The Social Security Administration adjusts the income threshold each year in response to changes in wages. For 2023, the payroll tax applies to up to $160,200 of an individual's salary, up from $147,000, from the previous year.
How does the COLA affect the program?
Social Security is funded by current workers paying for current beneficiaries. Due to demographic changes in the coming years, there will be a decreasing number of workers paying for an increasing number of beneficiaries. This means that the Social Security trust fund could face a funding shortfall with too few workers paying for too many beneficiaries.
The Social Security Administration forecasts that in 2034, the Social Security trust fund will be depleted and that retirees will only receive 77 percent of their benefits if Congress doesn't take action before then to resolve the funding issue.
The 8.7% COLA adjustment could expedite how fast the trust fund is depleted, according to Shai Akabas, Director of Economic Policy at the Bipartisan Policy Center.
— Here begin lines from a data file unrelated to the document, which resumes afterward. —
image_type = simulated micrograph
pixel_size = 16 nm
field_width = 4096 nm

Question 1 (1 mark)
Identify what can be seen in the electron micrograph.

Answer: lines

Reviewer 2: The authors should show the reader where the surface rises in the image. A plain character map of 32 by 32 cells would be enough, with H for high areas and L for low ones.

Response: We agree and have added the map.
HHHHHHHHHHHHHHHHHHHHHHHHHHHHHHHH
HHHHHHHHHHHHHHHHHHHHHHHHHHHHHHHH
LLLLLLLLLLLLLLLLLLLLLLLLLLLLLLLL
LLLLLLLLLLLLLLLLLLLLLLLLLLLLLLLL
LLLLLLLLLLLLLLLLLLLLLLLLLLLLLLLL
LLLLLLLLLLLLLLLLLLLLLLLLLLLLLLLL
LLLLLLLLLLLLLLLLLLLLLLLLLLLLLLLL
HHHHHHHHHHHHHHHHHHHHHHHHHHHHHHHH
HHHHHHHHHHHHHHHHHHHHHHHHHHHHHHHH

However, there's no specific projection on how the new COLA will affect the trust fund depletion date.
Bottom line
With inflation causing price hikes in everything from food to gasoline, retirees can look forward to receiving higher Social Security checks in 2023. Social Security retirement benefits will increase by 8.7% to help retirees cope with inflation. This could impact how fast the Social Security trust funds are depleted but only time will tell.